Saturday, March 10, 2018

How Hims Has Used Marketing

In November 2017, a new men’s wellness startup, Hims, started business in California. Currently, it offers solutions for baldness and erectile dysfunction but plans to cover every aspect of men’s health. The company received lots of media reactions: Fast Company called it “Goop for men”, Racked called it “Glossier for Dudes”, and Vox co-founder Matthew Yglesias replied. “Whoa, a startup bro is literally marketing Rogaine and Propecia in millennial pink packaging as a new hair loss cure”.

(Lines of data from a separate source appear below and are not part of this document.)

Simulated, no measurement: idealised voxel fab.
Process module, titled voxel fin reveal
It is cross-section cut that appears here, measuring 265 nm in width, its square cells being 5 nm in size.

The look and feel of Hims is pretty controversial. In my opinion, Hims has intended to flip cultural norms and stigma around serious items around men’s health and have been able to talk about these serious problems in a very friendly way. Looking at the packaging, I would have never guessed that the white bottles include prescription drugs. In addition to the look and feel of the packaging, the tone of voice of the brand is very millennial-focused. And although most men who experience these issues are older men, this ton of voice has been an interesting choice. In comparison to some of the older men’s brands that promise that their products would get you laid, Him’s messaging depicts a much more refined version of the male experience, one that idealizes creativity and encourages vulnerability.

In my opinion, Hims has done a great job changing the conversation and the culture around men’s health and all of that is done by new ways of marketing. While at the moment, it does not seem that this marketing is authentic because we are all used to how Axe and Old Spice typically talks about men’s related grooming or health, I think that we will look back and appreciate the openness of Hims.